It's similar to Postgres's
date_bin function, but it gives you more
flexibility in the bucket size and start time.
You can use it to roll up data for analysis or downsampling. For example, you can calculate 5-minute averages for a sensor reading over the last day. You can perform these rollups as needed, or pre-calculate them in continuous aggregates.
This section explains how time bucketing works. For examples of the
time_bucket function, see the section on
Aggregate time-series data with
time_bucket.
Time bucketing groups data into time intervals. With
time_bucket, the interval
length can be any number of microseconds, milliseconds, seconds, minutes, hours,
days, weeks, months, years, or centuries.
The
time_bucket function is usually used in combination with
GROUP BY to
aggregate data. For example, you can calculate the average, maximum, minimum, or
sum of values within a bucket.
The origin determines when time buckets start and end. By default, a time bucket
doesn't start at the earliest timestamp in your data. There is often a more
logical time. For example, you might collect your first data point at
00:37,
but you probably want your daily buckets to start at midnight. Similarly, you
might collect your first data point on a Wednesday, but you might want your
weekly buckets calculated from Sunday or Monday.
Instead, time is divided into buckets based on intervals from the origin. The
following diagram shows how, using the example of 2-week buckets. The first
possible start date for a bucket is
origin. The next possible start date for a
bucket is
origin + bucket interval. If your first timestamp does not fall
exactly on a possible start date, the immediately preceding start date is used
for the beginning of the bucket.
For example, say that your data's earliest timestamp is April 24, 2020. If you bucket by an interval of two weeks, the first bucket doesn't start on April 24, which is a Friday. It also doesn't start on April 20, which is the immediately preceding Monday. It starts on April 13, because you can get to April 13, 2020, by counting in two-week increments from January 3, 2000, which is the default origin in this case.
For intervals that don't include months or years, the default origin is January 3, 2000. For month, year, or century intervals, the default origin is January 1, 2000. For integer time values, the default origin is 0.

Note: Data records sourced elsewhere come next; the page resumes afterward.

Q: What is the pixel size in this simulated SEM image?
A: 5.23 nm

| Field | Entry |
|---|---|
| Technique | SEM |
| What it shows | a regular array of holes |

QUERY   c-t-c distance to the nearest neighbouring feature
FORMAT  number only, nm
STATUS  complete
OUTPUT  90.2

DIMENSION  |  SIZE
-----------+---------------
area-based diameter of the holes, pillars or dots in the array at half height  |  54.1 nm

These choices make the time ranges of time buckets more intuitive. Because January 3, 2000, is a Monday, weekly time buckets start on Monday. This is compliant with the ISO standard for calculating calendar weeks. Monthly and yearly time buckets use January 1, 2000, as an origin. This allows them to start on the first day of the calendar month or year.
If you prefer another origin, you can set it yourself using the
origin
parameter. For example, to start weeks on Sunday, set the origin to
Sunday, January 2, 2000.
The origin time depends on the data type of your time values.
If you use
TIMESTAMP, by default, bucket start times are aligned with
00:00:00. Daily and weekly buckets start at
00:00:00. Shorter buckets start
at a time that you can get to by counting in bucket increments from
00:00:00
on the origin date.
If you use
TIMESTAMPTZ, by default, bucket start times are aligned with
00:00:00 UTC. To align time buckets to another timezone, set the
timezone
parameter.